I'm in a business where the acquisition of skills is paramount. A lot of my education therefore was spent learning how to do things, even if our aim was not in the technical production front, but in designing, like mine. From building my own light circuit complete with switch and light bulb out of loose wires and a bit of plywood, to a picture frame I would later paint and gift to my Mum, to sewing and drafting my own patterns, I spent countless hours in various shops learning the skills it takes to make theatre; skills that transfer awfully well to real life and non-theatre workplaces.
Through it all, sewing has been my favourite. It has given me the most opportunities, and the largest sense of self confidence. Above all, it has given me some awesome clothes.

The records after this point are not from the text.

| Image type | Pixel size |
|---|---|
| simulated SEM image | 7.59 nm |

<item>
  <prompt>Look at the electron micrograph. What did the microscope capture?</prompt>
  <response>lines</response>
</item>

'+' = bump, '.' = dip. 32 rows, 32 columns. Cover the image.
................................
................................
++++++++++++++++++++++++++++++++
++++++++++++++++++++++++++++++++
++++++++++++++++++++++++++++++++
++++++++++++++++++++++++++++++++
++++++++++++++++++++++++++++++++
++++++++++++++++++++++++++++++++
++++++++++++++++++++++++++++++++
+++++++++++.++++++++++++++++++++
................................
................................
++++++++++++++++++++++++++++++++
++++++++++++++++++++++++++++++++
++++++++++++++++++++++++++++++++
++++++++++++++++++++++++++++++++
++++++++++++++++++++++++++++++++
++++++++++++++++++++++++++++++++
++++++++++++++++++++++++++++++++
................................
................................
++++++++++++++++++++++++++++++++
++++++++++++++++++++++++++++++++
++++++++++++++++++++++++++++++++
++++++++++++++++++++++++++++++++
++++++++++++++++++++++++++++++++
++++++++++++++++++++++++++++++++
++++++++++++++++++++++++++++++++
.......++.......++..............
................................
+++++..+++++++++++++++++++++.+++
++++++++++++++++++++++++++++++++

My life as a seamstress (I guess?) began when I was 16. My parents and grandparents teamed up and bought me a sewing machine for Chanukah, the same machine I use today (and desperately need to take in for a tune-up. The 1 step button-holer has become "13 steps to Hulk-smashing". Maintenance is still a low point for me), a basic Janome I named Johnny 5. The first thing I ever sewed was a red satin and black lace purse for my best friend Caroline. I sewed the entire thing with no previous experience or knowledge whatsoever, and sewed with the pressure foot raised the whole time. I thought that this sewing thing was really, really hard, and I gave up on it for a few months. Had I read the instruction manual (another fault of mine), I would have known that the pressure foot is really integral, and that the machine would then feed the fabric through so you wouldn't have to. I was young, and stupid, and proud enough to give that P.O.S bag as a birthday present, and Caroline loved me enough to use it. It's a lovely and tragic thought. That thing was hideous.
I was prompted to pick back up the needle and thread a few months later, when I began to get more into Japanese street fashion, gothic and lolita in particular. I picked up some Japanese sewing magazines, and worked off their patterns for the next two years. I took Japanese classes so that I would be able to understand the patterns, and went on to make several garish and ill-fitting pieces. I am, shocking as it may be, not the ideal body type for Japanese drafted patterns. However, through this time, I learned what pattern pieces looked like, the order to put them together, and how to sew a straight line. That last one may sound silly, but straight lines are really all sewing boils down to. Through the purring of my sewing machine, I was able to explore my personal style in ways that had been barred from me previously, either through cost or sizing. The ability to make my own clothes was so freeing, and served as a real turning point for the way I saw fashion, personal style, and even my own career path. Every new garment was a learning opportunity, and even those that turned out badly served a greater purpose: sacrificial offerings to the gods of experience.
The most significant improvement of my skills took place over my 4 years at university. Through my costume construction classes, I learned about historical and modern couture construction techniques, and most importantly, how to draft my own patterns from measurements. Now, I am a person who quite enjoys math. Maybe not the really deep theoretical stuff, but I find practical math to be pretty cool in general. The idea of breaking down numbers into lines, in order to build 3D shapes, was just the biggest thrill for me. Pattern drafting continues to be one of the most fun of all mind-fucks I have ever experienced. This is an area in which the concept of sewing being all about straight lines really hits home for me: every curve on your body has to be translated into a straight line, in order to be sewn. Now, that isn't to say that it may LOOK like a straight line on paper, but there is some way of holding those pieces that will result in a straight line. Really, I have found this concept to be the most freeing when it comes to my sewing. I approach each new challenge fearlessly: it's all straight lines when you really break it down, so how hard could it really be? I mean, at least I don't have to sew it all by hand like folks used to!
That fearlessness is the most important thing I have learned through sewing. To look at complex problems and break them down until they seem perfectly reasonable. To approach everything with the understanding that while successful projects may be the most satisfying, the failed projects are arguably the most valuable. To understand that the limits of availability are only limits if you don't intend to create what you want in the world. To realize that you are capable of achieving most anything you want, and that what you do not know, you can learn.
And that, my friends, is the long rant behind why I tell everyone that sewing is the best thing I ever learned how to do.